9 Put your trust in him always, O people, *
pour out your hearts before him, for God is our refuge. (Psalm 62)

On this third Sunday after the Epiphany, as we are invited to reflect on those moments when we catch a glimpse into the deeper meaning of life, the lectionary offers us some fishing tales! These are not regular fishing stories, of course, they are stories where fish and fishing play a role in God’s coming to God’s people.

In the Gospel reading, Jesus goes to Galilee, after the arrest of John. He sees Simon and his brother Andrew fishing and calls them to “Follow him and he will make them fish for people.” The Gospel of Mark tells us that immediately they dropped their nets and followed him. This is repeated a little farther upstream where he sees the brothers Zebedee, James and John. When Jesus calls them, they too turn their backs on their job and their family and follow Jesus.

The story we hear of Jonah is a bit different. If we only read the short passage assigned for today, we might think that Jonah, like the fisherman in Mark, drop everything and respond to God’s call. But that would be a mistake.

I loved telling this story with my seventh-grade class at St. Patrick’s. We both understood what it meant to try to dodge a request or order to do something like finish their homework, or practice their piano, or clean up their room. They probably had done something similar to Jonah—maybe not the distance, but the intent of the action.

You see unlike the stories of the fisherfolk in Mark, Jonah resists when God calls to him to preach repentance to the people of Nineveh, the powerful capital city of the Assyrian Empire. The city’s people are in deep need of repentance. Assyria had repeatedly demonstrated their taste for cruelty and God wants Jonah to go to them and seek to turn their hearts.

Jonah not only resists, when told to go east to Nineveh–current day Mosul in Iraq–he heads west, as far west as he can go—to Joppa and jumps on a boat and heads toward Tarshish. On a map this is apparent that he is not responding positively to God’s command.

But Jonah is mistaken that God is contained by borders or landmass. God is not trapped in a temple nor limited to a country. As soon as Jonah boards the ship, a huge storm comes up.

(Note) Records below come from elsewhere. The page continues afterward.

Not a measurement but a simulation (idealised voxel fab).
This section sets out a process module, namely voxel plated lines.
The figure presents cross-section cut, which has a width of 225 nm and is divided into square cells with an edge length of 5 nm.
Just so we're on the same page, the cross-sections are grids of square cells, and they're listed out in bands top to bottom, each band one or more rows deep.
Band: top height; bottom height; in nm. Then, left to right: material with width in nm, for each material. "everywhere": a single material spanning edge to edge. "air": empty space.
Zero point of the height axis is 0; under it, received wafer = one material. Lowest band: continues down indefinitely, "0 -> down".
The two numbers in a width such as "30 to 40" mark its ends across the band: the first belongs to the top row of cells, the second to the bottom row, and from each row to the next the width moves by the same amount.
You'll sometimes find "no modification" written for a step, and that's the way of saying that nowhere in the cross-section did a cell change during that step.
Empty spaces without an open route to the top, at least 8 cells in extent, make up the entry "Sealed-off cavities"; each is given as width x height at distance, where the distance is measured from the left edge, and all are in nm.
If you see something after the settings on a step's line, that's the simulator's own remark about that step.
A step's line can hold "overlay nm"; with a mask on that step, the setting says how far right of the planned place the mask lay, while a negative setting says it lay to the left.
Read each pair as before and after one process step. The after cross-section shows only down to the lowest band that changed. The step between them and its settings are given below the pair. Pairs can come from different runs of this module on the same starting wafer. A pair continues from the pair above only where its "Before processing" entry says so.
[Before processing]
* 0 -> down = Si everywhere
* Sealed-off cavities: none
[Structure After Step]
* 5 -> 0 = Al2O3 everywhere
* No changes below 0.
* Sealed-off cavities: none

Jonah believes that he has escaped God’s reach and so falls asleep in the ship’s hold. Meanwhile the crew prays to their own gods for rescue and begins throwing things overboard to lighten their load. When the captain find Jonah and wakes him up, he confesses that it is probably his fault that the ship is in danger. He tells them to throw him overboard. They try every other option, including trying to out row the storm. But eventually toss him into the sea, –where the storm immediately subsides. The crew, shaken to their core, gives thanks and offerings to the God of Jonah.

Jonah meanwhile is swallowed by an enormous fish where he sits and reflects on his prior decision around God’s word. He begins to pray for God’s mercy. With all his wrestling and moaning, the fish develops severe indigestion and spits up—vomits Jonah back on to the land, where we find him in the reading today in the reading when the “word of the Lord came to Jonah a second time, saying, ‘Get up, go to Nineveh, that great city, and proclaim to it the message that I tell you.’”

This time he goes to Nineveh, a city so large and fierce that it takes three days to walk across.  Standing somewhere in the middle of this enormous metropolis, Jonah preaches a sermon of five words in Hebrew, “‘Forty days more, and Nineveh shall be overthrown!’

The response is electric. Immediately, the rulers and people of Nineveh believe God and begin to fast and put on sackcloth and ashes—symbols of repentance—even the animals. When the sack-cloth covered people and animals bellow out their repentance. God changes his mind about the punishment.

You would think that Jonah would be overjoyed. He has just become the most successful prophet in the Bible. He has brought about a mass conversion, the likes of which a mega evangelist could only dream of.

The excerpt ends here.